Porter Fox knew he would travel alone for most of his journey along the border between the U.S. and Canada, but not quite how alone. The author of “Northland: A 4,000-Mile Journey Along America’s Forgotten Border” (Norton, $26.95), Fox learned that along vast stretches of the border, “there’s simply nobody around. There’s no cell service, no GPS. For days and days and days, I had no idea where I was.”

The U.S.-Canada border is vital to trade and relations between both countries, but its borderland remains a lonesome place. For many people, that’s a virtue — it’s home to resourceful people who’ve learned to survive in a land of extreme weather and extreme solitude. It’s sheltered ethnic communities who put down roots in the 19th century and never left. It’s the final redoubt for American Indian tribes who were pushed up to the border after their land was stolen. And it’s a sort of no-man’s-land for smugglers taking advantage of the border’s porous nature.
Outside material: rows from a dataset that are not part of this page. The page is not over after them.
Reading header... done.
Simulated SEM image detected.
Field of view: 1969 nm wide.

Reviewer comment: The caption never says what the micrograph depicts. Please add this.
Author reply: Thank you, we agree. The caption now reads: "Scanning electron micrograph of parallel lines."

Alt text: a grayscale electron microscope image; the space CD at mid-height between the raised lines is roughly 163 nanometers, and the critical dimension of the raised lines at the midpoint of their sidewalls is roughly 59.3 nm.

Fox’s account of his journey (by foot, canoe, freighter and car) starts off the coast of Maine and ends at Blaine’s Peace Arch Park, looking out over Boundary Bay. Along the way he explores issues of water rights, climate change, native sovereignty and the perils and pleasures of living along the border. He vividly conveys the beauty of a remote, lightly touched place. Fox appears at Elliott Bay Book Co. on Thursday, Sept. 27. Here are some observations about his trip, edited for concision and clarity:

Q: Why did you call your book “Northland,” and where did that term come from?

A: As you drive across the country you see the term all over the place. The technical term is the northern tier, others call it the Highline. There’s not a name for it because nobody ever talks about it. Our relationship with Canada has been terrific for so long, we stopped thinking about it.

Q. You talk about the northland as a place of “ethnic archipelagoes” and a last refuge for American Indian tribes. How did those groups wind up there?

A: Back east, when the French were expelled from New England, pockets of French settlers held out, taking over river valleys and harbors. That created a very strong identity. When you look through the rest of America, immigrants were itinerant, but in the northland, people tended to settle down, such as the strong Scandinavian population. For Native Americans, it was their last resort. From Maine to Montana, they were pushed together and slammed up against the border.

Q: On your trip, were you aware of being monitored or under surveillance?

A: I did not see any border agents outside a port of entry. I barely saw them at all. The CBP (U.S. Customs and Border Protection) really depends on these small towns to call in about any strangers — that “grapevine security” is really important to the CBP right now. They get images of armed people crossing the border, but they just can’t get there in time. That’s a little alarming. That’s something more agents, more cameras and some technological help could fix pretty easily.

Q: How does insufficient monitoring hurt people on both sides of the border?

A: The southern border gets all the headlines, politicians ranting about it, the proposed ridiculous border wall. The southern border is half as long as the northern border. There are about 18,000 agents down there, while there are about 2,000 agents on the northern border.

We’re bordering a nation that’s one of our oldest allies, and our number two trading partner, but Canada has fairly lax immigration laws. No visa is required for a Mexican citizen to go to Canada. You can fly to Toronto, be driven to the border and then walk across it. Smugglers can go straight across the border on an Indian reservation. Federal and state people have no authority, and the tribal authorities have no power to make an arrest.

Q: What are some realistic fixes?

A: I don’t think locking it down is the answer. $1.6 billion a day in goods and services and 400,000 people (crossing the border) makes it the busiest international border in the world. According to the University of Ottawa, Canadian and American businesses are losing $30 billion a year because of border delays in areas such as inventory access, manufacture, straight up sales. It’s so expensive to have unpredictable waits and unpredictable search systems.

Across the whole border, it needs to be made more efficient. They need more money, equal to the southern border, and it needs to be managed more efficiently. It needs to be hand tailored.

Q: You crossed so many different kinds of terrain — rivers, the Great Lakes, the high plains, mountain ranges. What was your favorite part of the trip?

A: The Winchester Mountain fire lookout in the North Cascades. That was the most magical part of the trip. I just could not believe those mountains — I have never spent the night on top of a peak like that. And it was a perfectly blue sky day. It was just incredible.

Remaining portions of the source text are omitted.